>All play and no work has made Hamilton a very dull boy. I need a season to get here that involves me wearing something other than sleeves, jeans and socks at all times, because my skin needs to breathe, otherwise the paranoia cannot escape except through that conveniently placed hole in my head called my mind. You know that phenomenon up in Alaska where it's dark for months at a time? I have a feeling that horror movies happen daily up there, not because of some incessant amount of poorly scripted carnage but because without light, the darkness that surrounds the people seeps literally into the pores of their body, as vinegar will dissolve through the shell of an egg to achieve homeostasis.
It's funny, I've begun to notice recently a few truths about mankind (there will be exceptions to each rule, of course, and I am not in any way ruling myself out here but bear with me): We are, each of us, full of ulterior motives. Smiles are (for the most part) forced, as we are afraid to share our thoughts because we deem them either inappropriate or we recognize them for the schemes that they are. When we have something on our minds but we don't want to acknowledge it, instead of saying "yes I have something on my mind but I really don't want to talk about it yet," we say "nothing." Some might call this category "lying," but that might offensive to some.

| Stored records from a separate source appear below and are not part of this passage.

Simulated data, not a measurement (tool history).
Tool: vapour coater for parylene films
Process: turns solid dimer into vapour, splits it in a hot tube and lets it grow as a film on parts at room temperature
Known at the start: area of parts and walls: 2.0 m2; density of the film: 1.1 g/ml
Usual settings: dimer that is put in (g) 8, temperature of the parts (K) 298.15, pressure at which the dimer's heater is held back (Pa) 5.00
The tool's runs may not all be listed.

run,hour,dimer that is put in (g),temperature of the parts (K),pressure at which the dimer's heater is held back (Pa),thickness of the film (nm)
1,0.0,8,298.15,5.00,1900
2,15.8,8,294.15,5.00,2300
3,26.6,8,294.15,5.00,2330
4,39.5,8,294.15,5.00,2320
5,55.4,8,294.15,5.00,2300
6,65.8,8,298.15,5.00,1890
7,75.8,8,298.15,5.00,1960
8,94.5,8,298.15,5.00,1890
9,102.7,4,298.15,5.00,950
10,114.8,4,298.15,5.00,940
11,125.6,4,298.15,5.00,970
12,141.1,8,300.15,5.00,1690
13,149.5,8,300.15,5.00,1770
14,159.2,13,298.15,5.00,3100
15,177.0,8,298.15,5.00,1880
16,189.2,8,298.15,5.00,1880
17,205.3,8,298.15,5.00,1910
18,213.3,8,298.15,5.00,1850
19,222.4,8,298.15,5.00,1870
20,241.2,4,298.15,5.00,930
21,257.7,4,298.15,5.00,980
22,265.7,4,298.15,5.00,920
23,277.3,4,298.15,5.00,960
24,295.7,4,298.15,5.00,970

The next thing I've noticed is that it is literally impossible for everybody to be happy at once. Compromise has become a four-letter word and a worst-case scenario. I'm talking both about the secular world and the Christian world (which may speak to a different problem, but that's a different rant entirely), as division happens in the church as much as anywhere else you could imagine. You cannot please both your friends and family, you cannot excel in school and work, you cannot focus on creation and retention without shifting your focus back and forth, unavoidably neglecting one or the other. It is not a malicious neglect either, but a necessary and absolutely inevitable neglect, and one that will probably be taken personally...
Which leads me to the next point, that man is the center of his own universe. This is the reason that we are incapable of agreeing with each other, because if we were focused on something other than ourselves for ten seconds we'd realize we are smaller than the most minuscule part on a massive technical contraption. I'm trying to take my own advice here, and I realize it's hard, but I also realize that it could be the solution to all of the problems countless causes and support groups are trying to fix. Think about it: if we really were thinking of somebody other than ourselves, we wouldn't need to assemble teams to take food to homeless people on the street, we would spend less time explaining why that guy is wrong and more time inviting him into our home when it's cold outside and loving him despite his opposite beliefs. But getting every person on this earth to think of somebody other than himself is impossible, and so crime rates will rise and murderers will be set free and no amount of money we throw will stop a war, as has been predicted since the beginning of time.
Perhaps I'm just bitter today. Perhaps I've been doing this thing where I can't seem to please anybody because I'm trying to please everybody, for I cannot choose who I should try to make happy and who isn't worth my time. I want EVERYBODY to be worth my time and I want the people I'm not looking at for the second to understand that it is not that I'm looking away from them, I'm looking at somebody else, for there is a huge difference. I only have one set of eyes, and I have a thousand staring, waiting for their turn for that contact. Perhaps I was just overwhelmed for the moment.